1. Full name of the nominee:
Jean-François C. (Jefsey) Morfin
2. E-mail address of the nominee:
3. Organization you work for (if apply):
4. Snail-mail address (street, city, country):
4 B rue de la Ceinture
5. The region that includes the country of which you are a citizen:
6. The region that includes the country in which you reside:
7. A clear statement of acceptance of the nomination:
I accept the nomination
8. If you are a Member of the Names Council, state your intention to resign from the Names Council if you are elected to the ICANN Board:
I am not a Member of the NC.
9. A Curriculum Vitae (no more than 500 words long):
I entered the French Naval Academy in 1965. An accident made me to leave the Navy in 1974 as a communication officer while I was to enter the State Administration. I switched to Business Administration and SME development. In 1978 I joined Tymnet (the first public US packet switch service) to pioneer the US international packet switch relations with Europe, Middle East and Far East PTTs (95% of the US international public X.75 traffic of the time).

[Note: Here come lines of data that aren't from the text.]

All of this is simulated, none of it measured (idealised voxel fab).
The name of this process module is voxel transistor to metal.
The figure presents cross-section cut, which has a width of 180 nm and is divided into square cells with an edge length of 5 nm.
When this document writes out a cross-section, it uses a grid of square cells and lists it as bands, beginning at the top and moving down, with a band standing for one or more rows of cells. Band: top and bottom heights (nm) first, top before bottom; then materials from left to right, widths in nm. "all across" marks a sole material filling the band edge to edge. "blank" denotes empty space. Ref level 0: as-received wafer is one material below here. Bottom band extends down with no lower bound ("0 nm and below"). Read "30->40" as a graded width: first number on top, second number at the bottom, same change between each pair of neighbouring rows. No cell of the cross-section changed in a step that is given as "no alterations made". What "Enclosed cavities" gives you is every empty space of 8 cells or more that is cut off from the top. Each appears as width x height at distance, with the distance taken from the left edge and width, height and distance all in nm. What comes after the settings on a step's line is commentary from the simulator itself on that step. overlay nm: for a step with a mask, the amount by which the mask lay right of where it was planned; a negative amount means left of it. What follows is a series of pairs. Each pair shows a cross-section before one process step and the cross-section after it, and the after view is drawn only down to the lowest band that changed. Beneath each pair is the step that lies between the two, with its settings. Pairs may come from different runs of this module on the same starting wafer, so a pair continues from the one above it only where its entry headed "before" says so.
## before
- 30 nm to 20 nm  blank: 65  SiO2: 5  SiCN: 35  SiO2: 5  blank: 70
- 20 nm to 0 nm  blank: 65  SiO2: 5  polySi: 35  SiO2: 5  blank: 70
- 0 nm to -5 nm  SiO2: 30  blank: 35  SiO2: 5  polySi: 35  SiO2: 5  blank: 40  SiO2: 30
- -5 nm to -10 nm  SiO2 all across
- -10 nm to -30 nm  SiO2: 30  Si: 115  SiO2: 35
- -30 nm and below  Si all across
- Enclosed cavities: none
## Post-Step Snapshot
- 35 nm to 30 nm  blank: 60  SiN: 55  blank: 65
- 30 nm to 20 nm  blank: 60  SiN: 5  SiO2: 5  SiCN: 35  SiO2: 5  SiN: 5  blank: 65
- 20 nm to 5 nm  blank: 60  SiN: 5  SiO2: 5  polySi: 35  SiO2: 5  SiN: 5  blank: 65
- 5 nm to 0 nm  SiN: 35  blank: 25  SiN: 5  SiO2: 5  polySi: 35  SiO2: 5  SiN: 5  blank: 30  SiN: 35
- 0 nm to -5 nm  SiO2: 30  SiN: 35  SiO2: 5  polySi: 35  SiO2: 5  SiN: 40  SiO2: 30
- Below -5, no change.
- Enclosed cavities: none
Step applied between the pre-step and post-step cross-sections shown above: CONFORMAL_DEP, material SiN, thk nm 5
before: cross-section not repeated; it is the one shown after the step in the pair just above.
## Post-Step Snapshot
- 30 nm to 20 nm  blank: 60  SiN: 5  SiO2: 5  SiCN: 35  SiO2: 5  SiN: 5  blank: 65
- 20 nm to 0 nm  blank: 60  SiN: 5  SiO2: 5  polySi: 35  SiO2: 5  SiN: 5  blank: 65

As the head of Tymnet Extended Services (international, Minitel studies, smart international services, public services information data base, technology exchange with foreign manufacturers/operators) I built the X.121 addressing scheme for our US service and for 30 countries, participated in CCITT (now ITU/T) and started PTT biyearly meetings much like ICANN. For our marketing strategy I shaped the T/ES model integrating the ISO model within user operations.
After McDonnell Douglas purchased Tymnet I became a "venture technicalist". I run since 1987 a network business technical and financial investment practice. I engineer start-up projects (concepts, software, and incorporation), validate them through real operations and sales, sell them and stay as a consultant. After Satellite, Minitel and Fax projects, I am now fully dedicated to Internet ventures.
I am not a true programmer but I extended QNX into a real time multi-user Minitel Server OS, and I enjoy developing a powerful Linux remote server Window supervisor. I am familiar with international relations, policy making and e-lobbying in our field.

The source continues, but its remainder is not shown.